Posts Feature Selection in ML
Post
Cancel

Feature Selection in ML

Feature Selection is the process of selecting a subset of relevant features for use in model construction.
It is different from feature extraction or dimensionality reduction.
It mostly acts as a filter, muting out features that aren’t useful in addition to your existing features.

The objective and importance of feature selection

  1. Improved Model Performance
    Selecting only the most relevant features enhances model accuracy and efficiency, improving the prediction performance of the predictors
  2. Minimized Overfitting
    Irrelevant features may cause overfitting, where the model excels on training data but fails on test data. Feature selection can prevent this.
  3. Greater Interpretability
    Models with fewer features are way easier to understand and explain to stakeholders, providing a better understanding of the underlying process that generated the data
  4. Accelerated Training and Prediction
    Reducing the feature set speeds up both the training and prediction proceses, providing faster and more cost-effective predictors

Feature Selection Techniques (Supervised)

1. Filter Methods

statistical method without modelling Target and individual feature img
Filter methods evaluate feature relevance by applying statistical techniques to measure the relationship between each feature and the target variable individually. There are lots of techniques to try filter methods but common techniques here include the chi-square test(categorical), Information gain,Variance thresholding and Correlation coefficients.

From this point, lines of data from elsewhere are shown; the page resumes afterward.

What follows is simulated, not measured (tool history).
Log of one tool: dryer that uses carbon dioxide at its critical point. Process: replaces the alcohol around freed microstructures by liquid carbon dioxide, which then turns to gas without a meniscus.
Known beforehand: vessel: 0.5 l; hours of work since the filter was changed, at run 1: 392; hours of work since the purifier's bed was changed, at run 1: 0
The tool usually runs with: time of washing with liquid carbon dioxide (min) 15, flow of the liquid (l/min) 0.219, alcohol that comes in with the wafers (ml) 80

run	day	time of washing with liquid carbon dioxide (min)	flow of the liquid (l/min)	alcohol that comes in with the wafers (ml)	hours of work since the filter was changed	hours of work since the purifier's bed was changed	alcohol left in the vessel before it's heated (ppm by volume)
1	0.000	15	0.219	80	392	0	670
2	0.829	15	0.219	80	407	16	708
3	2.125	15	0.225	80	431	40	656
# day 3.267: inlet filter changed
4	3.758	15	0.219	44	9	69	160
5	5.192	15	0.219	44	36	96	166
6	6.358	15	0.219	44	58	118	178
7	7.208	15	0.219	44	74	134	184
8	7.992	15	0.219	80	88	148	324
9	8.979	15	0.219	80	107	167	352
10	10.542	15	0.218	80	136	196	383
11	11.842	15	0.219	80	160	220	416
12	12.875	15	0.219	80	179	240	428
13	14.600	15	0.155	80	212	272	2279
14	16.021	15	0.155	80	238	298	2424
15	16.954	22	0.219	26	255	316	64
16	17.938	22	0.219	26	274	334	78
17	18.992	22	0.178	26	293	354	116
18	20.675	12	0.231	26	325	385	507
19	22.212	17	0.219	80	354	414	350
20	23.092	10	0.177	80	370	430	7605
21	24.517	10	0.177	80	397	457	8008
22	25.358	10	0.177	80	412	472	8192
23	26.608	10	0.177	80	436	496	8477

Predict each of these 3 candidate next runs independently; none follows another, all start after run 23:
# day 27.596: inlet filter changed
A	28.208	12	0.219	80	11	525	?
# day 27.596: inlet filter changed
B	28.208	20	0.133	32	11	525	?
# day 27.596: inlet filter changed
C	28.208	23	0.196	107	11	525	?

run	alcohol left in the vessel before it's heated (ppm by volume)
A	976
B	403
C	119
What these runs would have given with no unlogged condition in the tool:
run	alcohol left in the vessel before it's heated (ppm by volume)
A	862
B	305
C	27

This approach ranks feature individually based on their statistical properties rather than their interaction with a specific machine learning model, allowing for algorithm-independent feature selection.

This method is useful for evaluating the non-linear relationship between each feature and the target individually. Since each feature is assessed independently, it may miss complex interactions between multiple features. In particular, one-hot encoded features often provide meaningful information through interactions, but filter methods only assess each feature’s contribution to the target and model individually, without considering the overall model context.
Therefore, while filter methods are helpful as an initial step to remove irrelevant features, if you want to better capture interaction effects between features, model-based methods like Random Forest (RF) or Gradient Boosting (GBM) with feature importance are more beneficial. This is because model-based methods identify features that enhance predictive performance by including feature interactions within the overall model context.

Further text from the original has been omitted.